CS 5/662, Winter 2021

HW1: Getting our feet wet

Most NLP tasks begin with the same overall pattern:

  1. Get data from somewhere
  2. Figure out how to read/parse it, and find the part we’re interested in
  3. Basic pre-processing (tokenization, stopword removal, unicode normalization, etc.)
  4. Counting stuff

In this assignment, you will be working with some of the basic file formats and Python libraries we will be using this term. You will be reading data from a standard corpus of newswire text, and computing a simple measure of word association to extract collocations.

This is not intended to be a difficult assignment, but is meant to help you get used to the sorts of things we’ll be doing more of later in the term.

A note on turning in code: Please set up a Github or Gitlab repository to store your code, and provide me with a link to that repository in Sakai. CSLU has a Gitlab instance that is available for student use, located at repo.cslu.ohsu.edu. If you do not have an account and would like one, ask me.

Part 0: Getting Set Up

You’ll need to have a working Python 3 installation, and the following libraries installed:

Each of these should be installable via either pip or Anaconda, depending on your preference.

Once you’ve installed NLTK, you’ll need to download some language resources. NLTK can download a variety of resource such as text corpora, pre-trained models, etc. using the downloader module:

python -m nltk.downloader

This will open a flaky but usable GUI with which you can browse available resources. Install the stopwords and punkt packages.

You can also run that command in a headless manner, by specifying the corpus/resource you wish to download:

python -m nltk.downloader stopwords punkt

If you have difficulty with these steps, ask for help!

Part 1: Reading some data

This directory contains news documents from the Central News Agency (Taiwan) drawn from the 5th edition of the Gigaword corpus (LDC2011T07). Each file is a compressed XML file containing multiple documents (roughly corresponding to news articles). Each document is wrapped with a <DOC> tag, which also have a type attribute. Immediately below <DOC> tags in the hierarchy, story text is separated from the headline and dateline by the <TEXT> tag. Finally, paragraphs of story text are marked by <P> tags. Your first assignment is download, decompress, and serialize these files, extracting the text of all paragraphs (<P>) which are part of the <TEXT> of all <DOC>s of type="story". Your script should operate on a list of gzipped XML files given as command-line arguments, e.g.:

python your_deserialization_script.py cna_eng/*.xml.gz > deserialized.txt

Note: You may not use regular expressions for XML parsing and deserialization. There is a good theoretical reason for this: XML is not a regular language. You must use a proper XML parser, and will lose points on the assignment if you do not.

What to turn in:

  1. Your program
  2. Sample terminal output, showing perhaps the first 100 lines of its output
  3. A sentence or two describing your approach and any bugs you encountered.

Tips:

Part 2: Structuring the data

Once you’ve gotten the data out of the files, you’ll notice that it is a bit disjointed- each sentence is split on to multiple lines. The goal for this part of the assignment is write a program to transform Part 1’s output from its current “hard-wrapped” format to a format where each line of the file contains exactly one sentence.

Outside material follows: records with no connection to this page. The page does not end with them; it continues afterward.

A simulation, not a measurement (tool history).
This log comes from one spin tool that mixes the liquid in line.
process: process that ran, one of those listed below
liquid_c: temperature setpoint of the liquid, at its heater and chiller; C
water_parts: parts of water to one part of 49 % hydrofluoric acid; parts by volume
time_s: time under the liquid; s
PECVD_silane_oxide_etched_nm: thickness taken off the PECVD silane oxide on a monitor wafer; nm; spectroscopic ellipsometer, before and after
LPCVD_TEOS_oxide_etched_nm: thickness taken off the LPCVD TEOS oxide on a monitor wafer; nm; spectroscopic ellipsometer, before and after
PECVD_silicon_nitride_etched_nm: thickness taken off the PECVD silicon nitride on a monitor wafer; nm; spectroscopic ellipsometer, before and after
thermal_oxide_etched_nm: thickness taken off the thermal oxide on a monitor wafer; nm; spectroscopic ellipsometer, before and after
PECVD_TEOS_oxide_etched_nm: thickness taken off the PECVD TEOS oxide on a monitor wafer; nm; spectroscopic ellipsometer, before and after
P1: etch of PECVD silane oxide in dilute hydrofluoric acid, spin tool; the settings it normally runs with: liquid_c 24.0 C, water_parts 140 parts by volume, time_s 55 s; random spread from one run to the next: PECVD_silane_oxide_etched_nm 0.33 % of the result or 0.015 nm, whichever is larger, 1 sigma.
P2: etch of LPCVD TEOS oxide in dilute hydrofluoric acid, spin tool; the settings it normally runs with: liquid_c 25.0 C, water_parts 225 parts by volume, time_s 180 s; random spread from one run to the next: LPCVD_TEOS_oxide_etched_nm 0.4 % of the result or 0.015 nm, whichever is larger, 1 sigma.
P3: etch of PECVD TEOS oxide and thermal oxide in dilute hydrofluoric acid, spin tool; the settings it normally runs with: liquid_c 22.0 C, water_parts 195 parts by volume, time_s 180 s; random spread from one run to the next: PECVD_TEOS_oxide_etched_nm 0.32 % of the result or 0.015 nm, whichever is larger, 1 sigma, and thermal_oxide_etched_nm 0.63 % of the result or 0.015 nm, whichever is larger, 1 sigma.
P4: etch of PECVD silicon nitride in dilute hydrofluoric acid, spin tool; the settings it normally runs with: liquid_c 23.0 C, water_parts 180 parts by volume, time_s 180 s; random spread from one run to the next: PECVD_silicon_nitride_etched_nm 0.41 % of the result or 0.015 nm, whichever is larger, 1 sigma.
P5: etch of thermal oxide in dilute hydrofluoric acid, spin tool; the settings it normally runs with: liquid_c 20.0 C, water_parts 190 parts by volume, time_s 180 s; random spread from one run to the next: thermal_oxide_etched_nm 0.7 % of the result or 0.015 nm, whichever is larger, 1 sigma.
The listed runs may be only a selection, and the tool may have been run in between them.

Use the NLTK tokenize module’s sent_tokenize function to split sentences. By default, this uses the Punkt sentence tokenization algorithm (which we will be discussing further in future weeks). Note that, since in its current form, many sentences span multiple lines, you will need to do some cleanup before you can run sent_tokenize!

Once you’ve reconstituted the data into a one-line-per-sentence format, you’re ready to perform word-level tokenization. The tokenize NLTK package also includes a word_tokenize function. Your final output from this section should be a file where each line consists of a single sentence, and the line’s contents have been tokenized using word_tokenize.

Newswire text has a lot of punctuation, which for this assignment we don’t care about. Remove any tokens that are solely punctuation. Finally, for this assignment, we do not care about capitalization, so let’s go ahead and turn everything into upper-case letters.

What to turn in:

  1. How many sentences are there in the CNA-GW corpus?

Tips:

    import string
    punct_set = set(string.punctuation)
    ...
    no_punct_toks = [t for t in tokens if t not in punct_set]
    

Part 3: Counting and comparing

Now that you’ve got your corpus prepared, you can start doing some analysis. Collocations are pairs of words that frequently occur together, such as “New York”. For this part of the assignment, treat a “word” as a token that comes out of your script from Part 2.

Word counting & distribution

Compute unigram and bigram frequency counts for each word. For this assignment, do not worry about padding your bigrams with start/end-of-sentence markers or anything like that. Perform the following analyses:

  1. How many unique types are present in this corpus? 
  2. How many unigram tokens?
  3. Produce a rank-frequency plot (similar to those seen on the Wikipedia page for Zipf’s Law) for this corpus.

  4. What are the thirty most common words?
    • Stop and reflect: Are there entries in this list that do not look like what you might consider to be a “word”? How might you adjust your processing pipeline from Part 2 to correct for this?
  5. You may notice that the most common are words that occur very frequently in the English language (stopwords). What happens to your type/token counts if you remove stopwords using nltk.corpora’s stopwords list?

  6. After removing stopwords, what are the thirty most common words?
    • Stop and reflect: “What to count as stopwords” is an important design choice that is part of any NLP project. Look at the words contained in the nltk’s stopwords list. Does this list make sense? Are there entries that surprise you? Are there other words you would add?
    • What might some important considerations be when generating a stopwords list?

Word association metrics

There are many ways to identify collocated words, but one common one is to use Pointwise Mutual Information (Church & Hanks, 1990). This measure captures how much more likely it is that two events occur together than would be the case if the events were statistically independent.

\[PMI(w_1, w_2) = \frac{P(w_1, w_2)}{P(w_1)P(w_2)}\]

For this part of the assignment, compute unigram and bigram probabilities for all unigrams and bigrams in the corpus (ignore issues of smoothing your probability estimates, for now), and compute PMI values for each bigram. 

One drawback of using PMI in this way is that it is unstable when word frequencies are low. There are a variety of ways to solve this problem; one common way is to simply set a threshold, and only consider bigrams that occur with frequency above that threshold. 

What to turn in:

Your answers to the numbered and bullet-pointed questions above.